Virtues, Strengths, and Values

July 4th, 2014 | Posted by Barbara Belknap in Uncategorized

By Barbara Belknap

Note: In my past blogs, I have felt that I needed to write about circles, women’s circles, circling circles – you get the idea. As a result, I have spent way too much time thinking about the blog as opposed to actually writing it. On June 26, I was in Heather Plett’s “Openhearted Writing Circle” and today I thought, “What would Heather say?” I know it would be: Write what is in your heart. From now on, I’m going to write what moves me to write. I hope you will comment when moved to do so!
Barb Belknap

Virtues, Strengths, and Values

My husband Doug and I had an interesting conversation this morning that brought up a whole host of moral questions for me. We have been married almost 45 years and share the same core values, but that doesn’t mean we have morphed into mirrors of each other.

Yesterday morning, Doug met with John, Larry and Bob for breakfast at Donna’s Cafe. All four are retired from the Coast Guard so they have that in common. Larry and Bob are both marine pilots for the cruise ships that ply these waters every summer.

John lives in Washington now and is here visiting his kids and grandkids, but he and his first wife Cyndy lived here in the 1970s when we did, and our families became friends. John always made me uncomfortable when he belittled Cyndy’s Native American heritage. They had four children who all have Cyndy’s raven black hair and stunning cheekbones, and those kids grew up in that atmosphere until their parents divorced.

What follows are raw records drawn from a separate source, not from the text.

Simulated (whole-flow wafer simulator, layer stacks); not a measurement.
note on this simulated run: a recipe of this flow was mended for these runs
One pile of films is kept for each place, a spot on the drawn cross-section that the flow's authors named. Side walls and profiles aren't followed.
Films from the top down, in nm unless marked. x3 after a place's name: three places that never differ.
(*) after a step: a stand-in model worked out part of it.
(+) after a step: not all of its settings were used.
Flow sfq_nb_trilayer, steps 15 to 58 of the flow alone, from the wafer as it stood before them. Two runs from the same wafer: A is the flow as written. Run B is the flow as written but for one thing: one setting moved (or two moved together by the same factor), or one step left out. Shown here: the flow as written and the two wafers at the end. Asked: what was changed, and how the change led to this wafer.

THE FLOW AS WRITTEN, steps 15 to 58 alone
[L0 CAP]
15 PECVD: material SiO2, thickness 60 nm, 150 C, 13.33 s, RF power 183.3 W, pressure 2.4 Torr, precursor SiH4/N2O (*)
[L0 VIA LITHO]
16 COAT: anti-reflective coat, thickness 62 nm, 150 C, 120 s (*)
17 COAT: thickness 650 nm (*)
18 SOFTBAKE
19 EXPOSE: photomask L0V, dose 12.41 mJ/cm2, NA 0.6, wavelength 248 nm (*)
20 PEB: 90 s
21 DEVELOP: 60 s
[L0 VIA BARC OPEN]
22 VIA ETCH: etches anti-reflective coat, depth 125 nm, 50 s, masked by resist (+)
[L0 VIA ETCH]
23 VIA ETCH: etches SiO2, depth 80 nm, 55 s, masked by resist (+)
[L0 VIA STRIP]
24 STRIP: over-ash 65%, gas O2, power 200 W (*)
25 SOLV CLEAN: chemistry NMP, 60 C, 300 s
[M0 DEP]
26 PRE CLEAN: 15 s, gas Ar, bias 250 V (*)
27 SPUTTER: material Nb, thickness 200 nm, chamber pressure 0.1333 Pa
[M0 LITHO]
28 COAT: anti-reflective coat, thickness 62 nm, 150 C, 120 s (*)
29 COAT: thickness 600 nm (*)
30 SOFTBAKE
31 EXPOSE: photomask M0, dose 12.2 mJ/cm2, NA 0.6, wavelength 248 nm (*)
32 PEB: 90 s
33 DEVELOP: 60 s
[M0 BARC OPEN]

Cyndy’s divorce from John was one divorce I celebrated wholeheartedly, and I rejoiced when Cyndy remarried a man who adores and values her. They live in Kentucky now where Roy’s roots are, and where the cost of living is a fraction of what it is in Alaska. When we visited them a few years ago, Cyndy joked to me that a customer at the Sam’s Club where she works called her “that white Chinese lady”. The day after I got back to Juneau, I mailed her a Walela CD to listen to on her long commute. Rita Coolidge, Priscilla Coolidge and Laura Satterfield now serenade my beautiful Ojibwa friend in the cocoon of her car. There was a catch in her voice when she called to thank me. Cyndy shared that her sister is now the first female Chief of her tribe in Minnesota. For the hundredth time, I asked her why on earth she didn’t move “back to the rez” as she called it. I knew full well the answer. Roy’s roots had won so Kentucky was home.

Circling back to this morning’s conversation at Donna’s Cafe, Doug told me that John started talking about Cyndy in racist terms just as he had in front of us over thirty years ago. What John does not know is that Larry is half Native American from a northeastern tribe. Doug and Bob knew that, but neither said anything. Larry said nothing.

Why not? I believe I would have said something. Why would I speak up when three men did not?

Nuking my coffee to warm it up a tad, I went into my office and started looking through the file folders of our Juneau Gather the Women events. Buried way in the back, I found the June 2004 file on “Signature Virtues and Strengths”. Clearing my desk, I set up my iPad with the keyboard for some serious (and faster) typing. I went online to Martin Seligman’s Authentic Happiness website*, and I took the test again almost ten years ago to the day when I took in 2004. I was looking for Moral Outrage, but that isn’t on the Virtues/Strengths list.

Instead, Humor and Playfulness was my number one strength in 2004. Number 2 was Forgiveness and Mercy. Today, on July 3, 2014, my number one strength is Forgiveness and Mercy. My number 2 strength ten years later is Honesty and Authenticity. Humor and Playfulness come in at Number 6. After all these years, I still have the same core strengths. They have just rearranged themselves.

What is the moral of the story? We can only be responsible for ourselves, but we are all a piece of the whole and our collective virtues and strengths matter a great deal in this world.